## Map Reduce

In [1]:
from functools import reduce
from itertools import groupby

## Map, Reduce, Groupby Functions

In [2]:
help(map)

Help on class map in module builtins:

class map(object)
 |  map(func, *iterables) --> map object
 |  
 |  Make an iterator that computes the function using arguments from
 |  each of the iterables.  Stops when the shortest iterable is exhausted.
 |  
 |  Methods defined here:
 |  
 |  __getattribute__(self, name, /)
 |      Return getattr(self, name).
 |  
 |  __iter__(self, /)
 |      Implement iter(self).
 |  
 |  __next__(self, /)
 |      Implement next(self).
 |  
 |  __reduce__(...)
 |      Return state information for pickling.
 |  
 |  ----------------------------------------------------------------------
 |  Static methods defined here:
 |  
 |  __new__(*args, **kwargs) from builtins.type
 |      Create and return a new object.  See help(type) for accurate signature.



In [3]:
def my_sum(a):
    return a + a + a

In [4]:
my_sum(1)

3

In [5]:
[1,2,3,4]

[1, 2, 3, 4]

In [6]:
list(map(my_sum, [1,2,3,4,5,6,7]))

[3, 6, 9, 12, 15, 18, 21]

In [7]:
help(groupby)

Help on class groupby in module itertools:

class groupby(builtins.object)
 |  groupby(iterable, key=None)
 |  
 |  make an iterator that returns consecutive keys and groups from the iterable
 |  
 |  iterable
 |    Elements to divide into groups according to the key function.
 |  key
 |    A function for computing the group category for each element.
 |    If the key function is not specified or is None, the element itself
 |    is used for grouping.
 |  
 |  Methods defined here:
 |  
 |  __getattribute__(self, name, /)
 |      Return getattr(self, name).
 |  
 |  __iter__(self, /)
 |      Implement iter(self).
 |  
 |  __next__(self, /)
 |      Implement next(self).
 |  
 |  __reduce__(...)
 |      Return state information for pickling.
 |  
 |  __setstate__(...)
 |      Set state information for unpickling.
 |  
 |  ----------------------------------------------------------------------
 |  Static methods defined here:
 |  
 |  __new__(*args, **kwargs) from builtins.type
 |      Cre

In [8]:
[('a', 1), ('a', 2), ('b', 5)]
list(groupby([('a', 1), ('a', 2), ('b', 5)], key=lambda x: x[0]))
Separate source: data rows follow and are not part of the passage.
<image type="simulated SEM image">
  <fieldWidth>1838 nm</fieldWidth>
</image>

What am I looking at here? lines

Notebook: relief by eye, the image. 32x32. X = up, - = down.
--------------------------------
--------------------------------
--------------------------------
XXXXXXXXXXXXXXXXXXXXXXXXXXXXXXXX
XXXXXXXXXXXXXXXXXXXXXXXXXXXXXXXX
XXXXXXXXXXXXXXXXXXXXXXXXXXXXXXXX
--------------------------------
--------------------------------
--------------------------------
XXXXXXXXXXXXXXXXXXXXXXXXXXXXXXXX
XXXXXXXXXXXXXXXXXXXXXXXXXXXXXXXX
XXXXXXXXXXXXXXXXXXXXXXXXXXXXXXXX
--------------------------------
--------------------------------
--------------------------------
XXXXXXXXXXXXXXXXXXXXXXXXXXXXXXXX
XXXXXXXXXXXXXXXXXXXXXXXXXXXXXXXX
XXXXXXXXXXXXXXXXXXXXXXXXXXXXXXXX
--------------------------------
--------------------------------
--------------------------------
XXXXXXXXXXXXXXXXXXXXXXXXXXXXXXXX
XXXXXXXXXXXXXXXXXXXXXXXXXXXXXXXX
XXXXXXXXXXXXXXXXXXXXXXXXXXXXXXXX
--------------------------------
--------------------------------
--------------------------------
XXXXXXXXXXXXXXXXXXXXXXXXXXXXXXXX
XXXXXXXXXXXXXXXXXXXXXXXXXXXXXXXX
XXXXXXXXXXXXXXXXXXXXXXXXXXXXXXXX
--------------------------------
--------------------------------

[('a', <itertools._grouper at 0x10a4748e0>),
 ('b', <itertools._grouper at 0x10a474550>)]

In [9]:
help(reduce)

Help on built-in function reduce in module _functools:

reduce(...)
    reduce(function, sequence[, initial]) -> value
    
    Apply a function of two arguments cumulatively to the items of a sequence,
    from left to right, so as to reduce the sequence to a single value.
    For example, reduce(lambda x, y: x+y, [1, 2, 3, 4, 5]) calculates
    ((((1+2)+3)+4)+5).  If initial is present, it is placed before the items
    of the sequence in the calculation, and serves as a default when the
    sequence is empty.



In [10]:
reduce(lambda x, y: x + y, [1, 2, 3])

# How it works for reduce
# 1. [1, 2, 3]
# 2. [3, 3]
# 3. [6]
# 3. 6 

6

## Mapping

In [11]:
words = ['Deer', 'Bear', 'River', 'Car',
         'Car', 'River', 'Deer', 'Car', 'Bear']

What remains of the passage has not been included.